With all of this, we are now equipped to compute the approximate prior. And once we have computed the approximate prior, we can answer the question “Is there a relationship between penguins beak length and their weight?” by saying something like “I am 95% confident that the relationship between their beak length and the weight is between 0.5 and 1.32, which doesn’t overlap 0, so I can confidently answer yes”. And that is the best possible response you can give to that question!

To do so, we need to calculate the free energy for many different \(Q(\Theta)\) and find the max value. We have the following:

\[\begin{split} \begin{align} F[Q(\Theta)] &= ln P(y, \mu) - \frac{n}{2} + \frac{1}{2} [ln(|\Sigma|) + nln2\pi e] \\ \end{align} \end{split}\]

And we know that:

\[\begin{split} \begin{align} ln P(y, \mu) &= P(y|\mu)P(\mu) \\ \end{align} \end{split}\]

So now concretly, what we will do is randomly pick some values for \(\mu_{\beta_0}\), \(\mu_{\beta_1}\), \(\mu_{\sigma^2}\) and \(\Sigma\) and calculate the result of the above function. We can then rince and repeat until we find the largest possible value. Once we have done that, we will have found the posterior modes for \(\beta_0\), \(\beta_1\) and \(\sigma^2\) as well as our posterior covariance matrix, and we are done. Easy peasy! Now let’s implement the code!

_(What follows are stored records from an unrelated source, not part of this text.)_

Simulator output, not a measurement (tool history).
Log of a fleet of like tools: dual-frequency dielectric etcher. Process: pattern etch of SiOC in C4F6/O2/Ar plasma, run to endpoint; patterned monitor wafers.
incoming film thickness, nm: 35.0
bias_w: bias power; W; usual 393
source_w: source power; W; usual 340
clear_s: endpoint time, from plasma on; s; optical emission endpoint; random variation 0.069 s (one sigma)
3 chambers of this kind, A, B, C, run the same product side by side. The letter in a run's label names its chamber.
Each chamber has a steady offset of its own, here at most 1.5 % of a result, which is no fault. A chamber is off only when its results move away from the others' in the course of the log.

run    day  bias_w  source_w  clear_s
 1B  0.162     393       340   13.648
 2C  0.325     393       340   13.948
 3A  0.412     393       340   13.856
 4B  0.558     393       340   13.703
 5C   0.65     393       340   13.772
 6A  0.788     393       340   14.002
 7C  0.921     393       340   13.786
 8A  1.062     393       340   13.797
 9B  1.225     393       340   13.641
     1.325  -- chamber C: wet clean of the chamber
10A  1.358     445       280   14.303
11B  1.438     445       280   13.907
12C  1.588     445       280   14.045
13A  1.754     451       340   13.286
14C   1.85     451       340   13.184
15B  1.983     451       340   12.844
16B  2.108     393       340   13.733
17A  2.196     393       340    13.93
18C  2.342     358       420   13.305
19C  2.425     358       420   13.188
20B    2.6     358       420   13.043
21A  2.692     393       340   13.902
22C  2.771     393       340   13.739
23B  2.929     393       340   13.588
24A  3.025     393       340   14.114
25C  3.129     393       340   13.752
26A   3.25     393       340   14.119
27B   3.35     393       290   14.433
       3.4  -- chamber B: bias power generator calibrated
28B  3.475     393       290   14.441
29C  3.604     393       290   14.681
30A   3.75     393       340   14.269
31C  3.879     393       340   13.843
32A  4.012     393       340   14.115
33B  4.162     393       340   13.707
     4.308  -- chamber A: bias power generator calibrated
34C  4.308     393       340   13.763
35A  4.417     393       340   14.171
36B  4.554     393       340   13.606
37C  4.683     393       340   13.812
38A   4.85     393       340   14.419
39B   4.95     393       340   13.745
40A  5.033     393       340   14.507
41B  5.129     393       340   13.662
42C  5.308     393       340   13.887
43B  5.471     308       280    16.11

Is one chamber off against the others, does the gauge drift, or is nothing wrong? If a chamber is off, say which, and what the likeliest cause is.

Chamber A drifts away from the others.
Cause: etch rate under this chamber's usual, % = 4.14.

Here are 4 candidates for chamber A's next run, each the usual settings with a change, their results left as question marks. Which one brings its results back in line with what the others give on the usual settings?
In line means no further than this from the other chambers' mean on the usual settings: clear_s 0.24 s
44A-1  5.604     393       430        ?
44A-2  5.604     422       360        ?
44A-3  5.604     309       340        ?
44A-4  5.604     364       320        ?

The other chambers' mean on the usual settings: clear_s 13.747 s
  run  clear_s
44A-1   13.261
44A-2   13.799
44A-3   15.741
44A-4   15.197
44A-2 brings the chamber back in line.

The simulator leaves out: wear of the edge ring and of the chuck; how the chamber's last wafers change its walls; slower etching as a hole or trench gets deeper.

\[\begin{split} \begin{align} P(y|\Theta) &= (\frac{1}{\sqrt{2\pi\sigma^2}})^n\prod_{i=1}^{n}exp^{-\frac{[y_i-X\boldsymbol{\beta}]^2}{2\sigma^2}} \\ P(\Theta) &= P(\beta)P(\sigma^2)\\ P(\beta) &=\frac{1}{(2*\pi)^{p/2}|\Sigma_p|^{1/2}}exp(-\frac{1}{2}(\beta - \mu_p)^T\Sigma^{-1}(\beta-\mu_p))\\ P(\sigma^2) &= \frac{\beta_p^{\alpha_p}}{\Gamma(\alpha_p)}(\sigma^2)^{-\alpha_p-1}exp(-\frac{\beta_p}{\sigma^2})\\ \end{align} \end{split}\]